Nashville man arrested for aiding North Korean remote IT worker fraud
A Nashville resident was arrested Thursday on charges of facilitating a remote IT-worker scheme that funneled hundreds of thousands of dollars to North Korea’s illicit weapons program.
Matthew Isaac Knoot, 38, allegedly assisted North Korean IT workers in getting hired by U.S. and British companies under false identities. The indictment, unsealed in the Middle District of Tennessee, details a complex operation where Knoot allegedly used stolen identities to obtain remote work for North Korean nationals, who were masquerading as U.S. citizens.
These workers, based abroad, gained six-figure salaries which were laundered through international transfers to disguise their origins. Knoot, acting alongside others, including a facilitator named Yang Di, allegedly enabled these schemes through the use of unauthorized software installations on company-provided laptops. While the work was completed on U.S.-based computers, Knoot and co-conspirators earned a percentage of the salary, with the rest sent abroad.
Knoot faces multiple charges, including conspiracy to damage protected computers and money laundering, carrying a maximum potential sentence of 20 years in prison if convicted.
The recurrence of these North Korean-led remote work schemes has been a problem for both the U.S. government and the cybersecurity industry. In May, the Justice Department charged an Arizona woman in a similar scheme that defrauded over 300 U.S. companies through U.S.-based payment platforms, online job site accounts, and proxy computers. In July, security awareness training company KnowBe4 revealed that it had discovered and removed a newly hired software engineer on its internal IT team after it realized it was actually a persona controlled by a North Korean threat actor.

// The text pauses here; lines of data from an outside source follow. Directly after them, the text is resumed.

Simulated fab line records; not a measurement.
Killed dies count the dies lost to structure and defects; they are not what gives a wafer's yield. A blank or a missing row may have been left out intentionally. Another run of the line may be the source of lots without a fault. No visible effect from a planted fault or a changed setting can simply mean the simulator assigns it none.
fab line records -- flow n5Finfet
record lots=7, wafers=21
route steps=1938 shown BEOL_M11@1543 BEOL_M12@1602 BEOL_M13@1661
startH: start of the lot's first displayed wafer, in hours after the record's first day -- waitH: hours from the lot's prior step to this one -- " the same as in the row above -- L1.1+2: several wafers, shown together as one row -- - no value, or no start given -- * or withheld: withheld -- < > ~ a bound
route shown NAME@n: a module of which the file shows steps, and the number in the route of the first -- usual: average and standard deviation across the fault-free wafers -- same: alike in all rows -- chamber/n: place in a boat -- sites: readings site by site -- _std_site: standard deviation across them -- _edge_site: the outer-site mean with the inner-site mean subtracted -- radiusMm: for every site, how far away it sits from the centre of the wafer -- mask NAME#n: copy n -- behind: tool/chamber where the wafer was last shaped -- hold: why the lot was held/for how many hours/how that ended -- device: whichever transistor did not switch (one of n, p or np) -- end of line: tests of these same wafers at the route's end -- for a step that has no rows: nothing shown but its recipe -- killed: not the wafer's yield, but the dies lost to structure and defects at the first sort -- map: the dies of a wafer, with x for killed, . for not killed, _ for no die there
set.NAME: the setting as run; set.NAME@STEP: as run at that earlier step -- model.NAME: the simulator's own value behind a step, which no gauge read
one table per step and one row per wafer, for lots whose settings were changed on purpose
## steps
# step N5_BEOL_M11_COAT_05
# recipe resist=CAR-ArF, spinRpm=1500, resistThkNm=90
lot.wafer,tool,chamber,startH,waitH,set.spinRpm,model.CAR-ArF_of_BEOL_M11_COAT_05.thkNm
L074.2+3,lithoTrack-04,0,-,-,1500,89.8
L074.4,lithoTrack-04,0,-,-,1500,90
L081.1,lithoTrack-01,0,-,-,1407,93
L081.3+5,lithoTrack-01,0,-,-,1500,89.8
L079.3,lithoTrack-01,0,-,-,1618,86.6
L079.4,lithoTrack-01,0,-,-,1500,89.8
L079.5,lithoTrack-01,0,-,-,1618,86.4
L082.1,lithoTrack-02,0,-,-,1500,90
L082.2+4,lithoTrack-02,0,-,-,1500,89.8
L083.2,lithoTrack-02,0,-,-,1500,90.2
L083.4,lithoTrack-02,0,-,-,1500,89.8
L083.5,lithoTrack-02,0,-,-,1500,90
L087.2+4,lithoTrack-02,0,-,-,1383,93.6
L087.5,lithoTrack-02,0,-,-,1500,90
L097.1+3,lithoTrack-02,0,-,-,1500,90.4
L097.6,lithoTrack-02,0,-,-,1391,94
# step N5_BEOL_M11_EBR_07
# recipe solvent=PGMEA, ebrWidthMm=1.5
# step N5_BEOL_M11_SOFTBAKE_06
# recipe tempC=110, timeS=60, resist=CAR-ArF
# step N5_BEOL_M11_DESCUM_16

Earlier this week, CrowdStrike detailed in its 2024 Threat Hunting Report that remote IT workers with ties to North Korea targeted more than 30 U.S.-based companies, including aerospace, defense, retail and technology organizations.
“This indictment should serve as a stark warning to U.S. businesses that employ remote IT workers of the growing threat from the DPRK and the need to be vigilant in their hiring processes,” Assistant Attorney General Matthew G. Olsen said in a press release.